Find a College Where Your Child with ADHD Can Succeed! – A guest post by Judith Bass, CEP, an educational planner specializing in work with students having learning differences.
- Does your teen still need help getting started with homework?
- Does she need help planning and organizing her day?
- Do you find yourself still advocating for your high school junior with his teachers and counselor?
If these situations sound familiar, you might wonder how your child will be able to manage the demands of college! Or maybe you think that his or her intelligence alone will be enough for success?
Jan attended a public high school and maintained a strong GPA through all 4 years. She took 6 AP classes and earned 4s and 5s on her AP Exams.
After spending the weekend socializing with her new college friends, Jan sat down at 8:00 on Sunday night to begin her homework for the next day. She had not realized that her Psychology reading was 100 pages and that her English paper needed to include citations. She managed to do a decent job on the paper and read most of the Psychology assignment; however, she was so tired the next morning that she slept through her 9:00 class. She wasn’t sure how to contact her professor, so she did not get the notes from class and did not know that there would be a quiz the following class.
She could not bring herself to tell her parents, because she knew they would be so disappointed in her. Jan stopped going to most of her classes and continued to spiral downward emotionally.
HOW DID JAN GET HERE?
Jan’s parents provided much of the scaffolding that kept Jan propped up during high school, by making sure she got her homework started every afternoon, sitting with her while she completed it, and reminding her of upcoming test dates and long-term assignment deadlines.
Jan did not even realize how much support she had received until it was no longer present.
So, she and her parents hadn’t thought ahead about what accommodations and supports might ease her transition to college expectations.
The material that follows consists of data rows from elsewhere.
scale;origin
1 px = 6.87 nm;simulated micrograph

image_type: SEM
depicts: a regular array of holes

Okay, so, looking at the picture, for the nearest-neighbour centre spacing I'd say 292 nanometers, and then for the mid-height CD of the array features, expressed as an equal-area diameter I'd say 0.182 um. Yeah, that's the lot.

Coaches can help students set up a schedule to include study time and free time; they can help students break down long term assignments into smaller, more manageable chunks, they can guide students toward self-advocacy with professors. When visiting colleges, it is important to find out if such a model exists and whether it would be a good match for your son or daughter.
It is even better if they develop these skills before leaving high school, but we’ll leave that topic for another day!